The creation of non-agricultural jobs is limited and continues to give priority to the urban and not the rural areas. The Government tries to make up for this by creating work camps, but barely five per cent of the poorest families benefit from this operation (200 days of work per person a year). At this rate there is no hope of improving the destitution of much of the population.

Limited land resources. The most obvious solution in the fight against the impoverishment of the landless farmers would be to facilitate their access to land ownership and to the inputs of agro-pastoral production. But most of the land available to the Government has already been parcelled out. The easiest policies are adapted in order to avoid any unrest or social disturbance. It would have been a wise social measure, for instance, to take back the land from the foreign occupants as soon as independence was achieved and distribute it to the poor peasants. Of course, there is still some government-owned land that has not been distributed, but, by handing it out, it would be possible to satisfy only two per cent of the demand.

Other land resources could be mobilized by imposing a limit on the amount of land one is authorized to own: for the time being, this solution has not been envisaged.
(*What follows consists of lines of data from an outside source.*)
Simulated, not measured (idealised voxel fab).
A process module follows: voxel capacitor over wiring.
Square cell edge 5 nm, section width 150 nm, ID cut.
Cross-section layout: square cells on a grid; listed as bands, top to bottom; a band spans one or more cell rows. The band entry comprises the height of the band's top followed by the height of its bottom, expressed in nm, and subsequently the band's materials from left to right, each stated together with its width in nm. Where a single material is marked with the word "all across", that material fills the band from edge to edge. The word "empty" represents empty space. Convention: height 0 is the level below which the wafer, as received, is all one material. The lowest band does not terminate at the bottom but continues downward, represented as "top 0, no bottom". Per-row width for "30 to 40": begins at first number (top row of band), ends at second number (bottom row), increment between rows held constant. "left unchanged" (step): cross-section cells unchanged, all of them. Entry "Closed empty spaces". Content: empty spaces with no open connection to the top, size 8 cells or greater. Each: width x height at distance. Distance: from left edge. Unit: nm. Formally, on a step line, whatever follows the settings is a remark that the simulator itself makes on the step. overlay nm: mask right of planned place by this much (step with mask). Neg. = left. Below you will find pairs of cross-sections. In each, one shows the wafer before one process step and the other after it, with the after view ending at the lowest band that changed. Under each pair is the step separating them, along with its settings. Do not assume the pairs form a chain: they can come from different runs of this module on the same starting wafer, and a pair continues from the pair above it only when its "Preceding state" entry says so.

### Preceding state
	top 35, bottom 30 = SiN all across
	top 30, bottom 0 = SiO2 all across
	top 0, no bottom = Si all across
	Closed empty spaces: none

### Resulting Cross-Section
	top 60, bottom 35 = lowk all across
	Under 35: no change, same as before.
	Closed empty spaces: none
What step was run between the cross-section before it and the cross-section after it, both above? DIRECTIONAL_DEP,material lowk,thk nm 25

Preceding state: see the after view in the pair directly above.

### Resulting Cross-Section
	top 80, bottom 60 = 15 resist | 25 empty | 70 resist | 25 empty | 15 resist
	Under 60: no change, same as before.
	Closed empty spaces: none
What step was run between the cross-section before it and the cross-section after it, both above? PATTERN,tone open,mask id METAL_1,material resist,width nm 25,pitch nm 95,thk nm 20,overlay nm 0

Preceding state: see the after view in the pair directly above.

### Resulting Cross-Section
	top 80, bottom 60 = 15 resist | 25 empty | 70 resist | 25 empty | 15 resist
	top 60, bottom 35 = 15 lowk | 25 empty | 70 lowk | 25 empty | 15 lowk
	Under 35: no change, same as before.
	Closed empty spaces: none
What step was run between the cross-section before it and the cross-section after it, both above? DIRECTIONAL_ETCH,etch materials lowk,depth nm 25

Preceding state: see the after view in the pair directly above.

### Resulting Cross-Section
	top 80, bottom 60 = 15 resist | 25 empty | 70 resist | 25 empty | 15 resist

Another consideration is that in Morocco, the total redistribution of cultivated land into 13-hectare plots would solve the problem for about 500 000 rural families, or one quarter of the demand. The remaining three-quarters could then not all find jobs since almost all the labour would be provided by the family. The creation of a government controlled farm credit organization could restore a balance in the unequal division of land, but it would probably produce only psychological and political effects. Finally, legislation covering the sharing of undivided inherited wealth could have a positive effect, particularly at the economic level.

Under the present socio-political trends, there is little hope of reducing the number of landless farmers by waiting for land to become available. Other measures should be sought to allow use of the land and other factors of production in conditions that would favour growth of productivity and income.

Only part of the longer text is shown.